2014-09-30 20:43:25 +00:00
Ralph Castain
aec5cd08bd Per the PMIx RFC:
WHAT:    Merge the PMIx branch into the devel repo, creating a new
               OPAL “lmix” framework to abstract PMI support for all RTEs.
               Replace the ORTE daemon-level collectives with a new PMIx
               server and update the ORTE grpcomm framework to support
               server-to-server collectives

WHY:      We’ve had problems dealing with variations in PMI implementations,
               and need to extend the existing PMI definitions to meet exascale
               requirements.

WHEN:   Mon, Aug 25

WHERE:  https://github.com/rhc54/ompi-svn-mirror.git

Several community members have been working on a refactoring of the current PMI support within OMPI. Although the APIs are common, Slurm and Cray implement a different range of capabilities, and package them differently. For example, Cray provides an integrated PMI-1/2 library, while Slurm separates the two and requires the user to specify the one to be used at runtime. In addition, several bugs in the Slurm implementations have caused problems requiring extra coding.

All this has led to a slew of #if’s in the PMI code and bugs when the corner-case logic for one implementation accidentally traps the other. Extending this support to other implementations would have increased this complexity to an unacceptable level.

Accordingly, we have:

* created a new OPAL “pmix” framework to abstract the PMI support, with separate components for Cray, Slurm PMI-1, and Slurm PMI-2 implementations.
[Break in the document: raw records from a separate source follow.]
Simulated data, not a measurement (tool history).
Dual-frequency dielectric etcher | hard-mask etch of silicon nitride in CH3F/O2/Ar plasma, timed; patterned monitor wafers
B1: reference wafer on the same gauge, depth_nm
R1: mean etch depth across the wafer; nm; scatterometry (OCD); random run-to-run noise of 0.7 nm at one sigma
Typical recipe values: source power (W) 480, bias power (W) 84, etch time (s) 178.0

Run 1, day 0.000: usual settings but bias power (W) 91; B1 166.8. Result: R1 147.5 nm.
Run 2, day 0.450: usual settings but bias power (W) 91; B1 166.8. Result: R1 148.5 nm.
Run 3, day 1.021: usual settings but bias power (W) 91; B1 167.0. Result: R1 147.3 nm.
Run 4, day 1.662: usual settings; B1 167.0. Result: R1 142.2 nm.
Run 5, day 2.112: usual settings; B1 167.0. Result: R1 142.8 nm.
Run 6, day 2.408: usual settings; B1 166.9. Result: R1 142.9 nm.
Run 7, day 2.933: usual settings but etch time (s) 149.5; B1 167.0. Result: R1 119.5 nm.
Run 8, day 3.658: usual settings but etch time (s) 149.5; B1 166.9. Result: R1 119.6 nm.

* Replaced the current ORTE grpcomm daemon-based collective operation with an integrated PMIx server, and updated the grpcomm APIs to provide more flexible, multi-algorithm support for collective operations. At this time, only the xcast and allgather operations are supported.

* Replaced the current global collective id with a signature based on the names of the participating procs. The allows an unlimited number of collectives to be executed by any group of processes, subject to the requirement that only one collective can be active at a time for a unique combination of procs. Note that a proc can be involved in any number of simultaneous collectives - it is the specific combination of procs that is subject to the constraint

* removed the prior OMPI/OPAL modex code

* added new macros for executing modex send/recv to simplify use of the new APIs. The send macros allow the caller to specify whether or not the BTL supports async modex operations - if so, then the non-blocking “fence” operation is used, if the active PMIx component supports it. Otherwise, the default is a full blocking modex exchange as we currently perform.

* retained the current flag that directs us to use a blocking fence operation, but only to retrieve data upon demand

This commit was SVN r32570.
2014-08-21 18:56:47 +00:00